You may have heard of people being hit with California felony penalties for shoplifting items from a store–and may have wondered if this can really happen.
The quick answer is: it is possible for someone to be charged with a felony for shoplifting. But it is now more difficult for prosecutors to charge a shoplifter with a felony than it used to be.
In 2014, California voters passed Proposition 47, which reduced the penalties for some minor drug and property crimes and went into effect in 2015.
Before Prop 47, people who shoplifted could technically be charged with California burglary, which can carry felony penalties. Burglary is defined as entering any building (including a store) with the intent to commit any theft or felony once inside. Technically, most premeditated shoplifting meets this definition.
But Prop 47 created a new crime called Penal Code 459.5 PC shoplifting. Under PC 459.5, people who enter an open store during normal business hours intending to steal merchandise worth $950 or less are guilty of shoplifting–and may NOT be charged with burglary. The new crime of PC 459.5 shoplifting is a misdemeanor for everyone who is not a registered sex offender and does not have certain very serious violent crimes on their record.

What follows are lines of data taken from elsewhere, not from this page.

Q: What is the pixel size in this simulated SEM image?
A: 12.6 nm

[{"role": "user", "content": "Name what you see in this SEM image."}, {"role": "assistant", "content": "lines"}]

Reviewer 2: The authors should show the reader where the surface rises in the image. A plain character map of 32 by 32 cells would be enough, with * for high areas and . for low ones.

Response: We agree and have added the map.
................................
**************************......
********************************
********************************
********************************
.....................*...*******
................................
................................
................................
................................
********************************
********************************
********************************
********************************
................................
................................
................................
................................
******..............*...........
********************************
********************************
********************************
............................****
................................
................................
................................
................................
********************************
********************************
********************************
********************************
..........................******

What this means is that, for most people, shoplifting can only be charged with a misdemeanor going forward. But there are situations in which it could be a felony, including:
- The defendant was charged and convicted before Prop 47 went into effect;
- The defendant stole, or intended to steal, merchandise worth more than $950 (in which case s/he may have been charged with either burglary or grand theft); and
- The defendant has a serious violent or sex crime prior to his/her record.
And now that Proposition 36 has passed in 2024, a third-time theft offense can be a felony carrying up to three years of incarceration.